The Supporters Trust met with West Northamptonshire Council last night to express their concerns about the Sixfields land and stand deal.
The Trust remains far from convinced that the proposed deal is in the best long-term interests of the football club.
From the little information we have, it appears that the deal best serves the short-term interests of its overseas owners, David Bower and Kelvin Thomas. The Trust fears that the proposed deal will see any football club profits wiped out by the loan repaid to the owners, leaving the club with minimal investment benefit, no cash in the bank and no land asset.

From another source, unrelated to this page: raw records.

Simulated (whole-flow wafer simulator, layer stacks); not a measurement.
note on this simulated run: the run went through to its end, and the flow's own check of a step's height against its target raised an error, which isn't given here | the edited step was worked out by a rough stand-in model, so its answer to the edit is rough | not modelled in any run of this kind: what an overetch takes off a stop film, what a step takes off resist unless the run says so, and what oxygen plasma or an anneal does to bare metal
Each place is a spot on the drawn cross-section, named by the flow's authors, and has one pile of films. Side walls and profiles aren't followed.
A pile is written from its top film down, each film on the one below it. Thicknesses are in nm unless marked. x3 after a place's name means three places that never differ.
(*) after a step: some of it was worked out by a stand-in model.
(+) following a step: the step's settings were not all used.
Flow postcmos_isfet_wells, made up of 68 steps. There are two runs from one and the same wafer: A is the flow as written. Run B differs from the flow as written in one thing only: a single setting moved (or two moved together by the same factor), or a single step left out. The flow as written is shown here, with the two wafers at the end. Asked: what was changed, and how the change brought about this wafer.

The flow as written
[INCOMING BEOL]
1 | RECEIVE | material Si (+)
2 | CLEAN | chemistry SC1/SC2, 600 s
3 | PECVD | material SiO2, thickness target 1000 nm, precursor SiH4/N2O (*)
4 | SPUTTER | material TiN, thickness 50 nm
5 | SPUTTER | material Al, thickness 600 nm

The Trust told the meeting that any deal represented a very rare opportunity to finally move the football club, and the town of Northampton, forward. And we have asked the council to consider a partnership approach towards bringing forward an infrastructure foundation through which Cobblers fans, the club's owners and the local authority could invest monies and expertise to uplift the fortunes of the football club off the field as much as on it.
The prevailing lack of transparency around the current deal chimes alarmingly with the situation seven years ago, when millions of pounds of public money vanished on what was then Northampton Borough Council's watch.
The Trust would support and welcome any owner of the football club who clearly and openly demonstrates that he or she has the club's best long-term interests at heart.
- With regard to the incompleted East Stand, does £3 million really equate to value for money when it adds just 200 more seats, 18 executive boxes and some lounges?
- Why do the present development plans include building a logistics shed on the club's historic land footprint behind the East Stand which is protected as an Asset of Community Value?
- Do we not now not have a great chance to finally realise the potential of Sixfields stadium and build something much more impressive to benefit both the football club and the local community?
- Do we really have to have an industrial unit virtually up against the back of the East Stand?
- Why can't that land be appointed for say practice pitches, a training ground, an athletics or other community sport facility?
- Or a hotel, a conference centre, a fanzone - something with community benefit and income potential?
- Why another featureless unit to go alongside the others earmarked for the rest of the development site?
Northampton's sports teams are great assets for the town - they should be nurtured and valued and encouraged to help make the town the best it can be.
The town's local plan is as much about maximising a health and wellbeing strategy as it is about economic development. So many other football clubs are benefiting from progressive partnership working. Coventry, Leicester, Peterborough, Milton Keynes and Luton are all within a 50-mile radius of Northampton - and they are leaving Northampton behind.
For the largest town in the country this cannot be seen as acceptable.